There was Skilling, the Harvard Business School graduate, telling jurors that when the company began to collapse he "didn't realize what could happen" to him legally, and financially. "I didn't think I needed a lawyer," said the man whose Enron spent millions of dollars in legal fees. And when it finally dawned on Skilling that his old buddy, former Enron CFO Andrew Fastow, had committed corporate fraud it made him "almost physically sick." Unfortunately for Skilling, and for all those poor employees and shareholders, Skilling made his discovery about six or seven years too late.

There was Skilling, calling Enron's collapse "a run on the bank," who overruled his own attorneys to testify under oath a few years ago during a governmental investigation into Enron's fall. Part of his duty to the company, he told jurors; proof of his desire to take responsibility for what happened. A willing martyr for the cause. Skilling as victim. Skilling as hero. Skilling as a modern-day Joan of Arc. At times Monday, the Enron trial seemed like a bad Hollywood screenplay. He and other Enron leaders were victims of a "witchhunt," Skilling told jurors, an "irrational" search for someone to blame after the company went south.
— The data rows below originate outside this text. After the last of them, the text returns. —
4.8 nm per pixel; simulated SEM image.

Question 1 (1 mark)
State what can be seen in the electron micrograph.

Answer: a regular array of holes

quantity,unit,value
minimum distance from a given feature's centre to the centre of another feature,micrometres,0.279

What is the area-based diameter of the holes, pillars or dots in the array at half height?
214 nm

The problem for Skilling is that the company's demise speaks for itself. He spent a great deal of time Monday explaining to jurors why Enron was in solid financial shape during his long tenure there. He justified many of the daring corporate decisions the company made; decisions which long ago have been questioned, even ridiculed, by experts who don't have a dog in this fight. If you didn't know the company filed for bankruptcy four and half years ago, and has since been revealed to be mess, you would swear at times that Skilling in describing Enron was talking about a solvent, successful Fortune 500 company. But he's not. And no amount of salesmanship can change that.

In Skilling's view, the company was done in not by gross malfeasance but by some cosmic bad luck. You prepare and you take risk and then "you hope you are not hit by a comet," is how Skilling described a business philosophy he implemented at Enron. But what happens when the "comet" is your own criminally-liable CFO and scores of other complicit Enron officials? And what happens when the comet is aimed at you for years, naked to the visible eye if only you are willing to look in that direction? And what happens when the market sees the comet before you do even though it is your responsibility to see it first?

No doubt Monday's testimony marks the high-water mark for the Skilling defense. Petrocelli's client will never again appear as decent and as credible as he did under direct examination. The defense theme that Skilling was a loyal Enron soldier who was unaware of any fraud will never again seem as viable. As a witness, Skilling showed many of the mesmerizing traits that allowed him to stand apart in the corporate world. But the story doesn't end happily here. It goes on. Just like the story of Enron didn't end in glory as the 20th Century came to a close. Just as Skilling's "comet" inevitably veered toward Enron, the government's comet now is aimed directly toward Skilling.

When prosecutors get their crack at the defendant, perhaps as early as Tuesday, they will ask him variations of a single theme. How could a guy so smart be surrounded by such stupidity; how could a guy so proud of his company allow it to be used for such ill purpose? How could a brilliant corporate mind say under oath in 2006 that Enron was in good shape at the end of the last century? It's going to take the sales job of all time to answer all of those questions to the satisfaction of the jury. Skilling's game — but the product he is selling isn't exactly top-shelf anymore.